EDIT: GitHub repo is at: https://github.com/MbinOrg/mbin

[–] [email protected] 2 points 3 weeks ago (1 children)

Sorry you also went through this: -> kbin.social (died) -> kbin.run (died) -> fedia. Kbin.run was the instance of debounced, mentioned earlier..

[–] [email protected] 3 points 3 weeks ago (1 children)

This annoys me about the fediverse - people take a chance on coming here and then repeatedly get left in the dark when their instance is shut down. That's why I was so very happy when you and others helped me get fedia.io back to healthy.

[–] [email protected] 1 points 3 weeks ago

Agreed. This is also why I didn't (yet) rename kbin.melroy.org to mbin.melroy.org. And also created: https://github.com/MbinOrg/mbin/issues/1126

[–] [email protected] 2 points 3 weeks ago (2 children)

Still getting it very frequently. Sometimes no amount of refreshing will allow me to vote on something. Here's the latest URL: https://fedia.io/ef/1184232?choice=1

[–] [email protected] 2 points 3 weeks ago (2 children)

For now try Firefox or a fork: Floorp, LibreWolf, etc. I heard that works better.. I know this isn't the solution, but that is the best workaround atm.

[–] [email protected] 2 points 3 weeks ago

I only use Firefox at this time, so that shouldn't be it.

[–] [email protected] 2 points 3 weeks ago (1 children)

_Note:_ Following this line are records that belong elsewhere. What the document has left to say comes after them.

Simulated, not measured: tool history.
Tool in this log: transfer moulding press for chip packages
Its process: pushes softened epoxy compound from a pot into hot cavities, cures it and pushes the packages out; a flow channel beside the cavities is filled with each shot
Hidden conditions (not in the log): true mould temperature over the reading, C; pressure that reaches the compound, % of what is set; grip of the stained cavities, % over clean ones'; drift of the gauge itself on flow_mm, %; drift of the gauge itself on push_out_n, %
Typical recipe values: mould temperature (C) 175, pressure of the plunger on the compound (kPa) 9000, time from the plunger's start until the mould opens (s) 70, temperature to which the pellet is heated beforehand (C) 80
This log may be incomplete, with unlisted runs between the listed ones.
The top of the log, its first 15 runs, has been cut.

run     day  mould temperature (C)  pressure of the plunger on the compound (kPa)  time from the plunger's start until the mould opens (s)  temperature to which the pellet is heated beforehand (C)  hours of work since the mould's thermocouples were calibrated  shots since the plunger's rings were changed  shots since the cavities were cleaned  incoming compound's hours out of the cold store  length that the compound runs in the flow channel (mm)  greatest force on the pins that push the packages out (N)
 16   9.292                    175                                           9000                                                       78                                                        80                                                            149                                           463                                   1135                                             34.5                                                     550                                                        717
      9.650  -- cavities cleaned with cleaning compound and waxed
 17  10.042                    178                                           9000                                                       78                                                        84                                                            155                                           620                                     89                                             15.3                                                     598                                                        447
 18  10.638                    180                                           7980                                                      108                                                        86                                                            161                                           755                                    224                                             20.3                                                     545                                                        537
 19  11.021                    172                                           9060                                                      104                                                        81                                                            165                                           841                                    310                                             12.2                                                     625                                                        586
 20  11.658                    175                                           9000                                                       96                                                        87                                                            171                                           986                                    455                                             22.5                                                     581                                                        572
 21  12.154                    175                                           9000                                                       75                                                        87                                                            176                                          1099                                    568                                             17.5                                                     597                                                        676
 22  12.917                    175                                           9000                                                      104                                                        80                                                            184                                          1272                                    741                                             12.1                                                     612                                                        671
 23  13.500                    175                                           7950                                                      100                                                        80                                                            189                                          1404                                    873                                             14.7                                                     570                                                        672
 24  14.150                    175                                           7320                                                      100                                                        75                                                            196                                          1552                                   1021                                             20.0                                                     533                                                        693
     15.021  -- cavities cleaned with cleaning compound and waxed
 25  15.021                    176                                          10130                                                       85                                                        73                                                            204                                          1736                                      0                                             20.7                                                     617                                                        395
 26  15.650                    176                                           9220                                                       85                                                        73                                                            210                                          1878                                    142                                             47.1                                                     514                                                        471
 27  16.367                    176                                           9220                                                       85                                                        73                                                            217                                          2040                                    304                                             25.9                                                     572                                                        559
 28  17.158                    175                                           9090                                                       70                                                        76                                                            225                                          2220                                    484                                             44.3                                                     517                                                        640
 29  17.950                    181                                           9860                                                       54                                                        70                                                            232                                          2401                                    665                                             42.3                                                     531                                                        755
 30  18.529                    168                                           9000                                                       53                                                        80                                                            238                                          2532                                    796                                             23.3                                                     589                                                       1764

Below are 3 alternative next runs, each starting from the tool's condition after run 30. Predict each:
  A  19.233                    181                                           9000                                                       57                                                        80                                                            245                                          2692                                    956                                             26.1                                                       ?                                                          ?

Most interesting: the problem had only been happening on MS Edge on my laptop. I have been using safari on my phone without issue. Just a bit ago, i refreshed the page and now every time I revisit the site, I have to log back in, just like on Edge. It’s like the old session expired and the new ones aren’t sticking. I’ll try FF on my phone.

Note: even in the time I started typing this reply to when I hit the “add comment” button, I got logged out

[–] [email protected] 1 points 3 weeks ago (2 children)

Note: even in the time I started typing this reply to when I hit the “add comment” button, I got logged out

That is really bad indeed. And the only error you see on the server side is only "Invalid CSRF token"?

[–] [email protected] 2 points 3 weeks ago (1 children)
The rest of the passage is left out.